Skip to content

getgrav/grav-plugin-sync

Repository files navigation

Grav Sync Plugin

Real-time pub/sub substrate for Grav CMS 1.7 and 2.0.

Sync started life as the server side of multi-user editing in admin-next: it stored Yjs CRDT updates and presence state for any page, then squashed them back into the canonical Markdown file when collaborators left. It now generalizes that model into a pluggable pub/sub substrate that any Grav plugin can consume. Sync hosts three message types (CRDT, broadcast, awareness), routes them through a transport registry (built-in HTTP polling, optional Mercure SSE, optional Ably, plus anything a third-party plugin registers), and exposes a single facade at $grav['sync'] so consumers never bind to a specific transport.

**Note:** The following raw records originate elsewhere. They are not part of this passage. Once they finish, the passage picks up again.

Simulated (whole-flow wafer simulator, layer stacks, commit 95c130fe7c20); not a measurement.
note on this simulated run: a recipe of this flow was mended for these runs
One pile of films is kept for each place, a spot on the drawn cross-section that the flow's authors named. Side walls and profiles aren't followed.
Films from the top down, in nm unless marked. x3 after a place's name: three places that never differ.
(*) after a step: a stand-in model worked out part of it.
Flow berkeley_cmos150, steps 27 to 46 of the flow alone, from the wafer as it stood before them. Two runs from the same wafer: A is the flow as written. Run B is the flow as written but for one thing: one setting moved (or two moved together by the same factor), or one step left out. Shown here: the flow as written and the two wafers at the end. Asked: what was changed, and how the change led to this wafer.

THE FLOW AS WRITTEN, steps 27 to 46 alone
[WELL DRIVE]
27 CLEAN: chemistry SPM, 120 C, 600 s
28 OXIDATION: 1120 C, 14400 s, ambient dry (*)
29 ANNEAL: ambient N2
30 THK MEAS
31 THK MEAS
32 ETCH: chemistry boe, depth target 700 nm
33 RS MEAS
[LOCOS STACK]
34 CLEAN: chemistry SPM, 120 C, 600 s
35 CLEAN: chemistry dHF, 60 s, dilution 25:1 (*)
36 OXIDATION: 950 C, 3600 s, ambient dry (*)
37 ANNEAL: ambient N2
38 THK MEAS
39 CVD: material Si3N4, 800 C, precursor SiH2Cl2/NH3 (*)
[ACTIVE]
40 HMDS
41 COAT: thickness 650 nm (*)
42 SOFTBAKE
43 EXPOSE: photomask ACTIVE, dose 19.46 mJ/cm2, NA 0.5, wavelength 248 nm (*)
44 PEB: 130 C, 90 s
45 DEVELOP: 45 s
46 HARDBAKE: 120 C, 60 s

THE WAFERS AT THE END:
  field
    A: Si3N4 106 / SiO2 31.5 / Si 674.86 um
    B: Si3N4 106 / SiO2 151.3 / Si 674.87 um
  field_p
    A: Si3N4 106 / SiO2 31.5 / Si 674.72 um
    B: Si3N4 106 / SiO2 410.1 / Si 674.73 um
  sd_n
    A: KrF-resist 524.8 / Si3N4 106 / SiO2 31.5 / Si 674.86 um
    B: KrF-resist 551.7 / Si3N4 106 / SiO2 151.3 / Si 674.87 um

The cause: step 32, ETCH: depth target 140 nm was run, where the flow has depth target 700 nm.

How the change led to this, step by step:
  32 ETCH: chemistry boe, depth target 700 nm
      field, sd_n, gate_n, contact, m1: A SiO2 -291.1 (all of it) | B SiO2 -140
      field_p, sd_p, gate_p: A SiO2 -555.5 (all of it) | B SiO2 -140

The original CRDT path that editor-pro relies on is unchanged. All existing endpoints, events, and on-disk layouts remain compatible.

What it does

  • CRDT storage. Append-only log of opaque Yjs update bytes per page, with optional squashed snapshots. The PHP server does no CRDT decoding; merging happens in the browser.
  • Broadcast channels. Arbitrary JSON payloads with optional TTL ring-buffer replay for late joiners. Useful for plugin lifecycle events (comments-pro, notifications) where ordering is best-effort.
  • Awareness channels. Fully ephemeral presence/cursor/typing payloads. Never stored, never replayed.
  • Transport registry. Polling is always available; companion plugins (sync-mercure, sync-ably, custom) register additional transports with their own priorities.
  • Self-contained HTTP layer. When the api plugin is present, sync mounts its endpoints at /api/v1/sync/* and inherits api's full auth chain. When api is absent (e.g. Grav 1.7), sync provides its own legacy /sync/* dispatcher.
  • Race-free init / squash to source. Atomic empty-room seed, idle-driven squash back to the underlying *.md file, then log truncation.

Requirements

  • Grav CMS 1.7.49+ or 2.0+
  • PHP 8.3+
  • Login plugin >= 3.8.0
  • API plugin >= 1.0.0-beta.13 (optional; enables the /api/v1/sync/* prefix and api's full auth chain)

Installation

GPM (preferred)

bin/grav install sync

Manual

  1. Clone or download this repository into user/plugins/sync.
  2. Enable the plugin in Admin or via user/config/plugins/sync.yaml.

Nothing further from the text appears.